I once had the occasion of engaging some individuals who deny the imputation of Adam’s sin. This of course happened on Facebook; a dank place, filled with many dark corners occupied with the cages of every theologically foul bird imaginable.
My antagonists appealed to Ezekiel 18:20 as their proof text against the doctrine of imputation. The prophet Ezekiel, they claimed, demonstrates that each individual person is responsible for his own sin before the Lord. Hence, a son will never be held accountable for his father’s sin, nor can a wicked father pass the guilt of sin onto his son. Imputation is a false doctrine because Ezekiel’s words refute the idea of Adam’s sin imputed to all of humanity.
I was challenged to provide a response, so I wrote up a rebuttal for this sloppy heresy.

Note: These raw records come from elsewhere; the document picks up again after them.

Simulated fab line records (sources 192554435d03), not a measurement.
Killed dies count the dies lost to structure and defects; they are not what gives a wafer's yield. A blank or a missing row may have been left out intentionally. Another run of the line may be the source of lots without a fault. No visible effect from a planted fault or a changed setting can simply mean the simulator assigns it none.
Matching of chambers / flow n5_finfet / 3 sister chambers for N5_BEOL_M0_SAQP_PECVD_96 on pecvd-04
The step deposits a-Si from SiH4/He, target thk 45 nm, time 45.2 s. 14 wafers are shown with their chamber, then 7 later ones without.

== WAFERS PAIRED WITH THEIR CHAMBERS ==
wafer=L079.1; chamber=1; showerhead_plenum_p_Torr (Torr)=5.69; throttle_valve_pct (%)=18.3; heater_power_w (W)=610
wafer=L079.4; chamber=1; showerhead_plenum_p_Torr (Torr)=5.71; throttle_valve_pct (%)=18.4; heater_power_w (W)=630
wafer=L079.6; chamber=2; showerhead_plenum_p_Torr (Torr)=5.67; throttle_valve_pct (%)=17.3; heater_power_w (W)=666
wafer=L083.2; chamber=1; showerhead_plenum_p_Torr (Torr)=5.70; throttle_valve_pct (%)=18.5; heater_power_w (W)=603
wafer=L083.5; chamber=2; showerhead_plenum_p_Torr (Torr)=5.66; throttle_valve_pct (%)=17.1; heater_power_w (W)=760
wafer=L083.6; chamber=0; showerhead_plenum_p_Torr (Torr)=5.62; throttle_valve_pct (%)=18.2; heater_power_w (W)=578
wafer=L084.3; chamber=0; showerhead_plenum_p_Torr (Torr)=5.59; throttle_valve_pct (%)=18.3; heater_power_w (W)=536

Let’s outline the particulars first
The earliest doctrinal statement, apart from Scripture, affirming the imputation of Adam’s sin is the Council of Orange in 529 AD. That council condemned the heresy of Pelagius, affirming and concisely defining the doctrine of Adam’s sin.
Canon 2 provides the relevant definition to my discussion here,
CANON 2. If anyone asserts that Adam's sin affected him alone and not his descendants also, or at least if he declares that it is only the death of the body which is the punishment for sin, and not also that sin, which is the death of the soul, passed through one man to the whole human race, he does injustice to God and contradicts the Apostle, who says, "Therefore as sin came into the world through one man and death through sin, and so death spread to all men because all men sinned" (Rom. 5:12).
In other words, the Bible clearly teaches that when Adam sinned, he imputed his sin of disobedience to the whole of humanity. Meaning, every person, both man and woman, born after his fall into sin, were born sinners, incapable of saving themselves apart from God’s grace. Furthermore, all humanity bears the full guilt of Adam’s sin. They are born under the curse of God, separated from Him, and judicially under His judgment. That truth is solidly confirmed with the exegesis of all the relevant Scriptures speaking to Adam’s sin.
So how exactly does Ezekiel 18 fit into the debate?
Ezekiel was an Exilic prophet. He was more than likely taken captive with 8,000 other Israelites in 598 BC by the Babylonians, a decade before they utterly leveled Jerusalem. His prophetic ministry was specifically to those captives.
During his ministry, Ezekiel confronted the erroneous idea believed by his fellow countrymen that the reason why they were in their circumstances languishing in captivity had to do with the sins of the previous generation. In their minds, the people believed they did nothing wrong. They didn’t feel guilty about anything, and so denied any responsibility for the judgment they were experiencing. As far as they were concerned, they were innocent. Chapter 18 rebukes that false belief.
With that bit of background in mind, let me briefly sketch out what Ezekiel 18 is and is not saying.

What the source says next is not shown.